To Unsubscribe: send mail to majord...@freebsd.org
with "unsubscribe freebsd-current" in the body of the message


Re: problem with vr0

1999-02-02 Thread Bill Paul
Of all the gin joints in all the towns in all the world, Chia-liang Kao 
had to walk into mine and say: > 
 
> I have problem with my newly bought D-link DFE530TX on my -current
> (which is very new).
> 
> I have tested my NIC using the master/slave mode program came with my
> NIC with my room mate. And the results show the NIC work correctly.
>
> The most strange thing is that I can see the ethernet address of the
> other ip, see the following infomation. But I can't get the interface
> to work at all.

AG!!! I really don't want to get mad at you personally, but this
is really starting to annoy me. Virtually every time anybody reports a
problem, the only thing they ever say is "it doesn't work." WHAT DOESN'T
WORK EXACTLY!?! Describe the problem(s)!! Show us examples!! Show us
error messages!! Does it catch fire?! Does it spit pea soup at you and
speak in tongues?! Does it lie around the house all day and refuse to
cut its hair and get a job!? WHAT!!

You have not explained exactly what is going wrong. You have not 
explained what it is that you're trying to do which isn't working.
You have not explained how you came to the conclusion that the card
"isn't working." Show us what happens if you type 'ping 192.168.100.1'. 
Don't attempt to paraphrase the error messages: quote them exactly.
Does ping not illustrate the problem accurately? Fine: choose another
example and show us the results.

-Bill

-- 
=
-Bill Paul(212) 854-6020 | System Manager, Master of Unix-Fu
Work: wp...@ctr.columbia.edu | Center for Telecommunications Research
Home:  wp...@skynet.ctr.columbia.edu | Columbia University, New York City
=
 "It is not I who am crazy; it is I who am mad!" - Ren Hoek, "Space Madness"
=

To Unsubscribe: send mail to majord...@freebsd.org
with "unsubscribe freebsd-current" in the body of the message


Re: problem with vr0

1999-02-02 Thread Bill Paul
Of all the gin joints in all the towns in all the world, Chia-liang Kao 
had to walk into mine and say:
 
> I'm really sorry about this, Bill. I'll be very careful and make a
> recheck before sending out problem report next time. And really thank
> you for shouting at me instead of leaving my problem along.

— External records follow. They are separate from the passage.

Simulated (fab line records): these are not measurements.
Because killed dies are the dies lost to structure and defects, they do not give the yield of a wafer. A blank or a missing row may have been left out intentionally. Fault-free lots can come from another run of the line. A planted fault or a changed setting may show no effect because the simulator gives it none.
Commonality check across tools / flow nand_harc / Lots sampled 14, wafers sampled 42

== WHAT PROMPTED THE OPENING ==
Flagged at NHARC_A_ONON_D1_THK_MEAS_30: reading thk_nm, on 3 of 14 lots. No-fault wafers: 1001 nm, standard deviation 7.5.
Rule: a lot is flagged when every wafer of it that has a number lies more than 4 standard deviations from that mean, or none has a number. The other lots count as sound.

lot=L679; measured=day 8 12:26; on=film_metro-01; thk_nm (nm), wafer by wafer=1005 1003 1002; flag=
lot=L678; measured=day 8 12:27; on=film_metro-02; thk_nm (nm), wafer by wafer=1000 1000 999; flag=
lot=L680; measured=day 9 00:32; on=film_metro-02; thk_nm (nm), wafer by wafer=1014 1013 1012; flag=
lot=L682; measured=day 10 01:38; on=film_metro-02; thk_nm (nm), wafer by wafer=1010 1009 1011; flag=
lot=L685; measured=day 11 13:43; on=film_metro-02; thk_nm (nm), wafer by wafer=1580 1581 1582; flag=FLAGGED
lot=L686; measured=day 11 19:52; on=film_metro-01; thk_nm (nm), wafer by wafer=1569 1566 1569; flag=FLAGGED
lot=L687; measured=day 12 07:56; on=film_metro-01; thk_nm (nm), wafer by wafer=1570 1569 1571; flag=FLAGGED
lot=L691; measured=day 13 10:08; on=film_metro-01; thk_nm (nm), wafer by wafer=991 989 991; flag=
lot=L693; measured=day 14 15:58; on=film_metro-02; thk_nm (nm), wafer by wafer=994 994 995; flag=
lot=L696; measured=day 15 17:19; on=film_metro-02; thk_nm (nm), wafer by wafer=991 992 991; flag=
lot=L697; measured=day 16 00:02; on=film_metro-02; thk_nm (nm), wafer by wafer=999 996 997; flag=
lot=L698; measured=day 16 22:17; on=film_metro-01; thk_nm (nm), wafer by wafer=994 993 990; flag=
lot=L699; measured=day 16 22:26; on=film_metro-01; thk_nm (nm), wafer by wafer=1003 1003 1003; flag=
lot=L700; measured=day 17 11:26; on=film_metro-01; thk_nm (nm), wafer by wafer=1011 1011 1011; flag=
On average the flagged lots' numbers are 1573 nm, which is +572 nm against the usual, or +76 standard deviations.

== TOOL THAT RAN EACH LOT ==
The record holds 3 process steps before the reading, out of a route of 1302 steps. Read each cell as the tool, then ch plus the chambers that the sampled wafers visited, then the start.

Shouting is my specialty. I get a lot of practice.
 
> I did a `ping 192.168.100.1', and there is no response and no messages
> at all. I think the most interesting part of this is that I can see
> both of the lights on the hub blinking when I ping 192.168.100.1;
> while only the light of the other side blinks when he pings me.

What kind of hub is this?

> So we're starting to doubt the problem is the receiving function of my
> side.  And we test again with `trafshow'. Then I found he does receive
> my packet and replies when I ping him, while I can only see the
> packets I sent out but no packets from his side.
> 
> But sometimes it works for a tiny second, like the following:
> 
> # traceroute i1
> traceroute to i1 (192.168.100.1), 30 hops max, 40 byte packets
>  1  i1 (192.168.100.1)  0.720 ms * *

Are you using any unusual networking tricks, like network address 
translation or firewalling or IP aliasing? People tend to forget to 
mention things like that. There are some things I'm curious about:

- What does netstat -in show? Are there any input errors? Are there
  any input packets? (If the input packet counter keeps incrementing
  then it has to be receiving something.)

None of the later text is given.